By Jagdish Rattanani
Infosys has been the crown jewel of the Indian corporate sector, a mascot for growth driven by values. The story of how the founders and particularly N R Narayana Murthy built Infosys and gave the company its unique culture and status in the Indian mind-set has been told again and again. It has inspired a new generation of managers and leaders, and remains living proof of the fact that it is possible to build a world class enterprise in India by doing business the right way.

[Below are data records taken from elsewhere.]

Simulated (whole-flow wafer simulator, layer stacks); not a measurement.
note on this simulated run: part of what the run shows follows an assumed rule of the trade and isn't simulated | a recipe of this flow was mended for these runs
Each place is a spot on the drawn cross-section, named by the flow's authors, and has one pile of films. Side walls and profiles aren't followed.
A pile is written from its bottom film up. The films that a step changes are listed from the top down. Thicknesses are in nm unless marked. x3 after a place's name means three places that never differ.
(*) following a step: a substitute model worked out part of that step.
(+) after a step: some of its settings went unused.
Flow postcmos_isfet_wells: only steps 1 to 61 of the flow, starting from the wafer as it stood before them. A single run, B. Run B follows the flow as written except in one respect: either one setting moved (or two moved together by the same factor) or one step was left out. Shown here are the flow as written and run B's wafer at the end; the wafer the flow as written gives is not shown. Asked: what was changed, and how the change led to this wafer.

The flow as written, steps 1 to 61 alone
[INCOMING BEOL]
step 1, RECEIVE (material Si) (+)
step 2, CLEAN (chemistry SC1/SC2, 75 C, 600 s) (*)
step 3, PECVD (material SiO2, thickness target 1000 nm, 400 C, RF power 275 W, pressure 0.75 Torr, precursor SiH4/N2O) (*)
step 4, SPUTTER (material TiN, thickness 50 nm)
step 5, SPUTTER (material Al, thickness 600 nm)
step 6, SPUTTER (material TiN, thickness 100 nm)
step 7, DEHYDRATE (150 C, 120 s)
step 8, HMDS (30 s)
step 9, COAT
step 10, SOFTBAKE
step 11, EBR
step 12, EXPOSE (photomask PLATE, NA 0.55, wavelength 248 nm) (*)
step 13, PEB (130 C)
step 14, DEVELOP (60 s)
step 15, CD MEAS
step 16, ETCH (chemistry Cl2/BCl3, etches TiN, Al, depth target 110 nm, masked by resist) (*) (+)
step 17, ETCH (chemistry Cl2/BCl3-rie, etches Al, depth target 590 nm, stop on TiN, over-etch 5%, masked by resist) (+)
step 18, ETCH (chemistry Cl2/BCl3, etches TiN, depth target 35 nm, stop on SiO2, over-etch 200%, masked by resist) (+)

So the events at Infosys and the noise created by the sudden exit of its CEO should bother us all. At one level, the events challenged the promise that companies built like Infosys can grow and thrive. At another, the conflicting signals emanating from within the corporation raised doubts in many minds, particularly when the dissonance was presented in the frame of the old versus the new, or the founder(s) versus change, dynamism and innovation. At a deeper level, the huge questions on governance signal just how soon even a corporation cut in the mould of Infosys can slide. The return of one of the founders and the former CEO, Nandan Nilekani, as the non-executive chairman should bring some comfort but it cannot wish away the many questions raised by the sordid drama that has played out over the past several months.
But away from the noise, it should now be clear to everyone that Narayana Murthy has been consistent in his observations and positions on many of the issues he has chosen to raise on Infosys and its path and functioning under its first non-founder CEO. In fact, these are the very issues that contributed to the iconic status of the company. Murthy has always come across as a voice for transparency and is known for going the extra mile in releasing information. This has been captured in an iconic quote from him dating back several years: “When in doubt, disclose.” The words represent a philosophy that is an intangible asset; it builds wealth at Infosys.
In this light, take the demand for the release of the report of investigations into Infosys's acquisition of the Israeli software company Panaya, Inc, a provider of automation software, in March 2015 for 200 million USD. Infosys denied “malicious allegations” flagged in a letter by an anonymous whistleblower that came to light in February 2017. It would be fair to accept and believe what the company has stated in its defence, given the robust internal systems that Infosys is reputed or believed to have had. But no one can question, doubt or suspect the motives of Narayana Murthy’s demand that the report of a company-ordered investigation into the acquisition be made public.
This is perfectly in sync with what Murthy has always stood for and stated often. In fact, it is a principle that no one should have any doubt adopting. What was praised and promoted as good governance for the Murthy-era cannot today become undesirable just because Murthy speaks from outside the company. The same can be said about Murthy’s position on the “huge” severance package (reported at Rs. 23 crore) offered to its CFO and his questions about why such a package was offered when the culture of the company has been very different. In fact, no one in Indian corporate history has been paid 30 months of severance pay, as Murthy has pointed out. This is again a classic-Murthy stance. Way back in 2012, Murthy has been quoted as saying: “The board should decide the compensation…based on three factors: fairness, transparency and accountability. Fairness in deciding the compensation of the CEO with respect to the compensation of the lowest level professional is very important.”
These are strong value positions that needed to be debated and discussed and cannot be dismissed lightly as the board under the previous chairman sought to do. The answer cannot be, as was being suggested in some quarters, that Murthy and his ilk wanted to hold on to power, that they could not let go or that they were unsuited for change and caught in a time warp. These are distractions that have taken away from the very strong, powerful and valuable positions that Infosys has been built on and indeed every Indian, let alone Murthy, has a right to ask these questions and seek answers.
They go at the heart of not only the way the India growth story must evolve but also the purpose and meaning of an accelerated growth trajectory in a country where the vast majority are still poor. The question on whether these are the ways Indian corporate leaders must function and reward themselves points to the larger worries on growth going haywire, benefiting a few at the cost of many. This builds a culture of greed and triggers behaviour of a kind that has eroded the trust of ordinary citizens in modern day business empires. Infosys does not belong there. The worry is how close the company came to being taken over by a culture that was alien to it and in fact alien to all that the Indian corporate sector must stand for.